1 · Team name & recursion level

Which system is this canvas for — a team, a department, a program, the enterprise? The canvas is recursive; each level gets its own.

Good: one canvas per level, and everyone agrees which level this one is.

Red flag: one canvas trying to govern three different altitudes at once.

2 · Mission / mandate — with the intent clause

Why the team exists, plus two or three sentences of intent: the outcome and the non-negotiables, written for the situation no rule covers.

Good: a newcomer or an AI agent could make a sane call from the intent clause alone.

Red flag: a mission statement that could belong to any team in the building.

3 · Scope — what the team owns

The work only this team may do, stated positively.

Good: the list matches what the team actually spends its time on.

Red flag: 40% of real workload appears nowhere in the stated scope.

4 · Boundaries — what the team does not own

Stated exclusions, so out-of-mandate work can be flagged instead of silently absorbed.

Good: the team can decline out-of-scope work by pointing at a sentence, not by fighting.

Red flag: "we do whatever comes in" — a team without boundaries is a queue, not a team.

Contract layer

5 · Stakeholders — served vs. governing, plus the harm registry

Who the mission exists for, who sets constraints — and who can be hurt by this team's output, and how.
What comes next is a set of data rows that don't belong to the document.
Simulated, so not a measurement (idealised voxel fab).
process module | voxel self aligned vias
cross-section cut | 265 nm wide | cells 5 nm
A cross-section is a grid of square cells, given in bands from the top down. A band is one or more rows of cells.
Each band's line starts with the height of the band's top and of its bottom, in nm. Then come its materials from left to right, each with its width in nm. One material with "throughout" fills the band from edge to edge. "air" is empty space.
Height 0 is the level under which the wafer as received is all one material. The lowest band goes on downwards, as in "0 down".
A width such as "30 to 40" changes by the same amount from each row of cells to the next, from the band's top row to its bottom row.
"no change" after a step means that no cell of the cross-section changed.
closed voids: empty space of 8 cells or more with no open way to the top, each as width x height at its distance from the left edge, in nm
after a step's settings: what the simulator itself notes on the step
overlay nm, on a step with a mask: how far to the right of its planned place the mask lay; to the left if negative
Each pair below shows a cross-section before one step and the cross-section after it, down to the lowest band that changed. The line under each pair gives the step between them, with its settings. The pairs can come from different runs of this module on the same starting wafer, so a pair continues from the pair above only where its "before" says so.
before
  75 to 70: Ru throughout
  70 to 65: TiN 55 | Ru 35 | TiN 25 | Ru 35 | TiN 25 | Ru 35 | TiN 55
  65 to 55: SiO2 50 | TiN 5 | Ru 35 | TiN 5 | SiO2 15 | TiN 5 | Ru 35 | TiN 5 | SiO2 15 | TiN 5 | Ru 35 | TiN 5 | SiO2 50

Good: the harm registry names real people-categories, not "quality issues."

Red flag: the person the work can hurt appears nowhere in the stakeholder list.

6 · Services — each with four governance attributes

The published catalog. Every service born with a default risk tier, automation ceiling, evidence level, and gate.

Good: a request can inherit sane governance defaults just by being classified against the catalog.

Red flag: a catalog of services the team cannot actually deliver — a standing integrity failure.

7 · Core workflows — leveled per step

The repeatable processes, each step declaring who, automation level, evidence, and whether it's a gate. Review and approval never merged.

Good: the written workflow resembles what the night shift actually does.

Red flag: SOPs everyone signs annually and nobody follows — work-as-imagined divorced from work-as-done.

Flow layer

8 · Intake channels — by signal type and trust level

Structured, semi-structured, and ambient demand — with one declared front door.

Good: ambient demand (hallway, meetings) has a capture rule instead of a graveyard.

Red flag: the most important requests arrive by the least tracked channel.

9 · Request types

The classification scheme triage applies — including a "none of the above" lane that routes to a human.

Good: categories cover ~90% of real demand; the anomaly lane exists and is watched.

Red flag: everything is classified "other," or the anomalous request gets forced into the nearest box.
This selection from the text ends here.